Byju’s, a leading edtech company and once India’s highest valued start-up, has recently been embroiled in multiple controversies surrounding its leadership and corporate governance. Amidst calls from investors for a change in management, Byju’s has asserted that the shareholders’ agreement entered between its founders and investors does not grant the latter the right to vote on changes to the company’s management.

A group of Byju’s investors had earlier issued a notice to Think and Learn Private Limited, the parent company of the start-up, seeking an Extraordinary General Meeting (EGM) to address ongoing concerns. The resolutions for the EGM, which came to be passed by majority of the shareholders present and voting, included addressing governance and compliance issues, recommendations relating to the restructuring of the board and changing the company’s leadership. The investor group also proposed a new board for the company with nine members.

However, Byju Raveendran has stated that only a minority number of shareholders voted in favour of the resolutions. He asserted that he remained the CEO, the management remains unchanged, and the board remained the same.

Meanwhile, four investors of Byju’s have moved the Bengaluru bench of National Company Law Tribunal, seeking among other things to declare the founders as unfit to run the company. The dispute between Byju’s promoters and its investors has become a complex legal battle.

The controversy also highlights an intriguing clash between shareholders’ agreements and the statutory powers to remove directors. Byju’s has asserted that its shareholders’ agreement prevents investors from unilaterally ousting the CEO even through an EGM, leaving many wondering how potent these agreements can be.

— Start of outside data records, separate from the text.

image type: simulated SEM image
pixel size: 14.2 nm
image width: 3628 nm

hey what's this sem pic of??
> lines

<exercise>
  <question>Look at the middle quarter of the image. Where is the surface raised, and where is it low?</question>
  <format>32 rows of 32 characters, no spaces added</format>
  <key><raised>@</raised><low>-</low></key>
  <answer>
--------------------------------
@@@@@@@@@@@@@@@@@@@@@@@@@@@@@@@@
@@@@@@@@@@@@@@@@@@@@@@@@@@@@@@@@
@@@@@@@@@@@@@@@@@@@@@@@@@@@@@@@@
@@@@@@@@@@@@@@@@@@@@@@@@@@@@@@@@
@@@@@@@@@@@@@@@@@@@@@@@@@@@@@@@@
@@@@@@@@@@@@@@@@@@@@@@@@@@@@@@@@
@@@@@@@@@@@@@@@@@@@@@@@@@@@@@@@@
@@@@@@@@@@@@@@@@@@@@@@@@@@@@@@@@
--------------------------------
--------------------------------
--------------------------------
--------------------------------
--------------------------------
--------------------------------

Enforcing shareholders’ agreement

shareholders’ agreement is a legally binding contract that is enforceable inter-se. Ideally, all the shareholders of the company and the company itself should be joined as parties so as to place the company under an obligation to give effect to the agreements between the shareholders and to indirectly bind the directors to give effect to the arrangements when exercising the powers conferred on them by the articles of association in managing the company. A shareholders’ agreement cannot exclude any legal remedies that may otherwise be available.

However, if a shareholder has explicitly consented to restrict their rights in any manner, the courts often refrain from intervening unless the other parties involved in the agreement have violated its terms. The shareholders’ agreement itself or many of its provisions may be included as a part of the AOA.

Agreements can dictate super-majority thresholds for key decisions, making it harder to achieve even if most investors seek a CEO change.

However, as the AOA, unlike a shareholders’ agreement, is a public document and is open for public inspection, many parties do not incorporate the terms of the shareholders’ agreement in the company’s articles. In such cases, the shareholders’ agreement is most commonly used to supplement the AOA.

But assuming that there exists a certain provision in the SHA that has not been incorporated in the articles of the company, such an arrangement attempting to bind the company as regards its affairs, not provided for in the articles and memorandum of the company, may not be enforceable.

Certain fundamental principles mandated by the company legislation are non-negotiable, creating safeguards that transcend private shareholder wishes. Company law establishes the basic framework of rights, duties, and procedures essential for the proper functioning of companies, and there can be no derogation of these provisions.

Provisions guaranteeing core rights like the right to vote, receive company information, or bring legal action against directors for wrongdoing are typically considered sacrosanct. Attempts to contract around core tenets of company law are unlikely to stand up in court.

As noted, the provisions in an agreement cannot be given effect to insofar as the management of the affairs of the company is concerned, unless those provisions have been incorporated into the articles. On the other hand, even if a provision is incorporated, it is subject to rights guaranteed under the Companies Act.

Therefore, if an agreement, for example, provides that a particular director would be a director for life and the same becomes incorporated into the company’s articles, any such arrangement cannot take away the right to seek reliefs against oppression and mismanagement of the shareholders of the company.